Film review: Faith in a dark place
Directed by Jerry Jameson
Certificate 12A, 196 minutes
Released on Friday 25 September 2015
Before its dramatisation of the real events that took place in Atlanta, Georgia on 11 March 2005, Captive opens with a text from the Bible: Romans 5:20. “Typical Christian film,” I thought. “They’re now going to preach to me.” But the next 15 minutes proceed in silence from the protagonist – Brian Nichols (the accomplished British actor, David Oyelowo). Nichols is a muscular former American footballer, who escapes custody at Fulton County Courthouse, killing four people in the process. A large-scale hunt for him ensues, during which time Nichols takes a recovering drug addict hostage for seven hours. Now the stage is set for a typical cop-catches-bad-guy Hollywood thriller – but again my expectation was overturned as the film focuses not on the hunt, but on what happened during those fraught seven hours in which Ashley Smith (Kate Mara) is detained. Quietly and thought-provokingly, the film shines a light on how faith and determination can be found in even the darkest of situations.
One of the film’s turning points is when Nichols holds the recovering addict at gunpoint and asks her to make a life-or-death decision: Take drugs, right now, or be killed. When I met Oyelowo the day before Captive’s UK release, he said: “If I were taken hostage, for seven hours, by this murderer, and told to take meth or I would be killed… I’ve never taken any drugs myself [but] I can’t promise you that I wouldn’t.” What would you or I do in that situation? That’s one of the many questions this film provokes. It doesn’t preach, or make overt judgements, but presents life as it was on that day in 2005, engaging us in the emotions, prejudices and perceptions of various participants.

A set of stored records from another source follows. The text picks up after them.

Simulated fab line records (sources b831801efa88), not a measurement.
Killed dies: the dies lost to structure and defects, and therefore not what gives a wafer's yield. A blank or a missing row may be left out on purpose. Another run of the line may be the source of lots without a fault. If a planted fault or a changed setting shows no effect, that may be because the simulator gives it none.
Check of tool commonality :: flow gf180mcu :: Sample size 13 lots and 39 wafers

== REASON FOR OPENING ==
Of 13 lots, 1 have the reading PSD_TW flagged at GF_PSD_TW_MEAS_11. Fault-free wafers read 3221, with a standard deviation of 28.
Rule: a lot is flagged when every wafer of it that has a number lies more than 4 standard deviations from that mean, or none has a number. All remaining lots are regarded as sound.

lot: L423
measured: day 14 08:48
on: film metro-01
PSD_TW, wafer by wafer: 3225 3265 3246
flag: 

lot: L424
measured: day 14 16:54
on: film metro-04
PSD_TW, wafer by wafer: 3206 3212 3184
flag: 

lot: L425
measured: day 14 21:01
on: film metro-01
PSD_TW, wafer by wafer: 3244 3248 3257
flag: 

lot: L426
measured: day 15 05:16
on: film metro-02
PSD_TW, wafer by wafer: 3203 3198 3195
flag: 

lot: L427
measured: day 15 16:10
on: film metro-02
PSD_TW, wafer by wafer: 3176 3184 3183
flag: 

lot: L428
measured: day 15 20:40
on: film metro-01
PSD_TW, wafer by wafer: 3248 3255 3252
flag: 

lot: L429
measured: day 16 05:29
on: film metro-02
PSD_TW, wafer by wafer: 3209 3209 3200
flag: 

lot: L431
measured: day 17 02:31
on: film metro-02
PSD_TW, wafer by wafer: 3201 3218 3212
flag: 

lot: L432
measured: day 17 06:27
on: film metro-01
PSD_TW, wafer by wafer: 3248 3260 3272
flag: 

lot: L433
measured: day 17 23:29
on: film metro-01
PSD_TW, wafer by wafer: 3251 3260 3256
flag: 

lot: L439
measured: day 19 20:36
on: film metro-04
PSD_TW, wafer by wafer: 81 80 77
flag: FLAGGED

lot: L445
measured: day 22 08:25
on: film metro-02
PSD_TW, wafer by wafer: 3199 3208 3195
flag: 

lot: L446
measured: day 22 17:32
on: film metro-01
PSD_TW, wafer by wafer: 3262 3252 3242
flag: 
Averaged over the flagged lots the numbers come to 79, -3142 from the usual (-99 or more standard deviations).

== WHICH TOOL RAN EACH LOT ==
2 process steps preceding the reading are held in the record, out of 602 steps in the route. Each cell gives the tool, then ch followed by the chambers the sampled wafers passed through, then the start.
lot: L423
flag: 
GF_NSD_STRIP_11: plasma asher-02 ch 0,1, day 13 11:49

Sharing centre stage with the film’s two leads is a book: Rick Warren’s famous devotional, The Purpose Driven Life. The book is given to Smith during a recovery group meeting, and, in desperation, she ends up reading sections from the book at random to her captor. The film makes clear that Brian was raised within the Church and hints that Ashley might’ve been too. For this reason, it didn’t seem kitsch that Rick Warren’s words contribute towards calming Brian.
Captive is serious and respectful to its real-life story – it doesn’t glamorise the murders or downplay the fear that Nichols evokes. Oyelowo is captivatingly scary as Nichols, yet relatable at times. Mara gives a convincing performance as a conflicted and heroic addict too.
At the end, the film respectfully commemorates the lives of those who were murdered by Nichols. In poorer taste is the long clip shown as the credits roll – Rick Warren and Ashley Smith being interviewed by Oprah. I was also disappointed by the lacklustre role given to the team of cops chasing Nichols – which is made all the more pronounced by the lead detective being Michael K Williams of The Wire.
I’d have liked to have seen more of Ashley Smith’s six-year-old daughter, Paige, who is given a poignant scene running towards her mother at the end, but is otherwise a prop for advertising Ashley as a dedicated mother. The film does such a good job of illuminating different perspectives, a few child’s-eye-view shots, giving voice to how she would perceive these events would have been the icing on the cake for me. All in all though, this is not your average Christian film, and all the better for that.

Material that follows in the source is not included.